Adobe has been running Vault Enterprise in production for two years and now the platform services over 130 teams. Learn about all of the best practices and pitfalls of using Vault from this large-scale use case.
Dan McTeer, who helped lead the operationalization of Vault Enterprise at Adobe during his time there, now works at HashiCorp and continues to look at user feedback to try and make Vault better.
In his HashiConf EU 2019 presentation, McTeer talks about the monumental scale of Adobe's Vault usage, which had over 130 teams using it before he left(and over 100 trillion transactions). The talk focuses on strategies he gathered for operational readiness in Vault so that you can deploy services quickly and easily, making sure you're gathering requirements properly along the way.

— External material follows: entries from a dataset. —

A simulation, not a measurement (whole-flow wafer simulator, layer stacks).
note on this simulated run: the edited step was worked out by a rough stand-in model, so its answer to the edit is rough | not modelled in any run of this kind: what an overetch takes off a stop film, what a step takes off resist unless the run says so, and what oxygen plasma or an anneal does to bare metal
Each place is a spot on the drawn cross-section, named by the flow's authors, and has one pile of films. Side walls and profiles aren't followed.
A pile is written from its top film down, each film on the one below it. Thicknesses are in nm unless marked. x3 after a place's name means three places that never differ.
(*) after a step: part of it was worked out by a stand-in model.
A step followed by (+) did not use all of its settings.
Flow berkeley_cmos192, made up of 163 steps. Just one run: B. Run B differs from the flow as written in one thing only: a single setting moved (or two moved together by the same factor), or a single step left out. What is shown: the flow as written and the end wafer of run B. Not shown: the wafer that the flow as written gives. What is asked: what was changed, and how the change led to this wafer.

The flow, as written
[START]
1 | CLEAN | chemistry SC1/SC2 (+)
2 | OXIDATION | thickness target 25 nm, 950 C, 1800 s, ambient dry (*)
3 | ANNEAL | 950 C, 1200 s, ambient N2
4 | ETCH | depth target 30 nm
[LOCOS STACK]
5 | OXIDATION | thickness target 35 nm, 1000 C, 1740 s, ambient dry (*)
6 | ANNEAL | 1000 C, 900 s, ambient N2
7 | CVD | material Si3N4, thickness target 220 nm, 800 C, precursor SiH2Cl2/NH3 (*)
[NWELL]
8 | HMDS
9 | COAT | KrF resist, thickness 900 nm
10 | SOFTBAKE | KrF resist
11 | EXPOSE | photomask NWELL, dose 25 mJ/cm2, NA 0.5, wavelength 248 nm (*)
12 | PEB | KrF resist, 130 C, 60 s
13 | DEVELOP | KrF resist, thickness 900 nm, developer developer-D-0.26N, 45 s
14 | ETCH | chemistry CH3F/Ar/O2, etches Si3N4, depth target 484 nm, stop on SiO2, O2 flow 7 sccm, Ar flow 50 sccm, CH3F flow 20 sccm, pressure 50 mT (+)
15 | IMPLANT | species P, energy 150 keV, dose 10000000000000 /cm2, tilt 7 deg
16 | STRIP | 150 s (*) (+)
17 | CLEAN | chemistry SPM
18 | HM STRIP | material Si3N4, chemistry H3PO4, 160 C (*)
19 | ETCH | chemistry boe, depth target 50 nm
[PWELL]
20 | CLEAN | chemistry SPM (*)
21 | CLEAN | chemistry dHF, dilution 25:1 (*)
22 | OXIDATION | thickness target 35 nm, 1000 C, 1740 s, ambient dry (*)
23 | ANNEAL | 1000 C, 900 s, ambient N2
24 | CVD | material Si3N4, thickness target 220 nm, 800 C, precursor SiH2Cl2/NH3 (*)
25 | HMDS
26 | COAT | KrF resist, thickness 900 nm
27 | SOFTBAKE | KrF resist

Get ready to learn about Vault adoption topics around...
Thanks for coming today. Just a bit of a disclaimer. I was recently an Adobe employee. I moved to HashiCorp about three weeks ago. I was offered an opportunity here to help progress Vault—move it forward, work with customers like you—get a pulse of what you have going on, what challenges you're facing.
While at Adobe, I was part of a large team where we specialized in shared services. So we did a lot of things—DHCP, DNS, message queues, log aggregation, identity management. There was a multitude of things we were involved in. My background is all technical operations, network engineering, system administration, even managing SRE teams.
This is a big month for me. This month marks the two-year anniversary that Adobe has run Vault in production. Kind of a big deal. It took us about six months to deploy once we had the purchasing finalized—but a big month.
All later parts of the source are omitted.